I think we could target some common collections, such as what @ennoborg suggested, get_all_relatives(). A few would immediately be useful: get_all_ancestors(), get_all_descendants(), etc.
Will require a two step process:
move such functions to the database layer (base class)
I enjoy following these discussions and gain some really useful insights
into the workings of GRAMPS
More so since I took the decision to stick v5.1.6 given there was
nothing I could see in 5.2 worth my time on the upgrade process at which
point I thought about what would entice me to think again.
Elimination of Data Blobs
GRAMPS capable of running successfully from a NAS (not multi user)
A hierarchical structure for Repository/Source/Citation and
each source having a reference to the publisher(s) used.
GRAMPS not running due to upgrade of operating system.
So now I can relax and enjoy the discussions more as intellectual concepts.
phil
Well, this is interesting: I ran the AncestorsOf() rule/filter on all 2157 people in the Example tree.
Without any changes, it clocks in at 2 minutes and 10 seconds.
With some tweaks, it clocks in at 2 seconds. For all of them.
I did all kinds of low-level things (SQL, unpickle, JSON_EXTRACT(), ast.literal_eval), but the biggest difference was a high-level code change. After the ancestor-collection part of the code was completed, it takes another 2 minutes doing things it doesn’t need to do.

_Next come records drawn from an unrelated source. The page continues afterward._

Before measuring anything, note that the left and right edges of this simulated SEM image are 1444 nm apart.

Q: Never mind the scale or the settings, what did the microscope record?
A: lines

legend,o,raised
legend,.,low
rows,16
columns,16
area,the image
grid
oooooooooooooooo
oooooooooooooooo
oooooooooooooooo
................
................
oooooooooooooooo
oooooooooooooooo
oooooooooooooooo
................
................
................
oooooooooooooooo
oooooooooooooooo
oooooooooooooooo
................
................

I think we can get great gains without having to change much except how filters are applied.
Yes, all of the tree walking rules build a list of people in the prepare method. The apply method then unnecessarily loops through the database matching the objects to the existing list.
The poor performance finding duplicate people is also a high-level issue which could be improved by retrieving people from the database in surname groups.
I’m sure that there are other places where a better choice of algorithm would help with performance.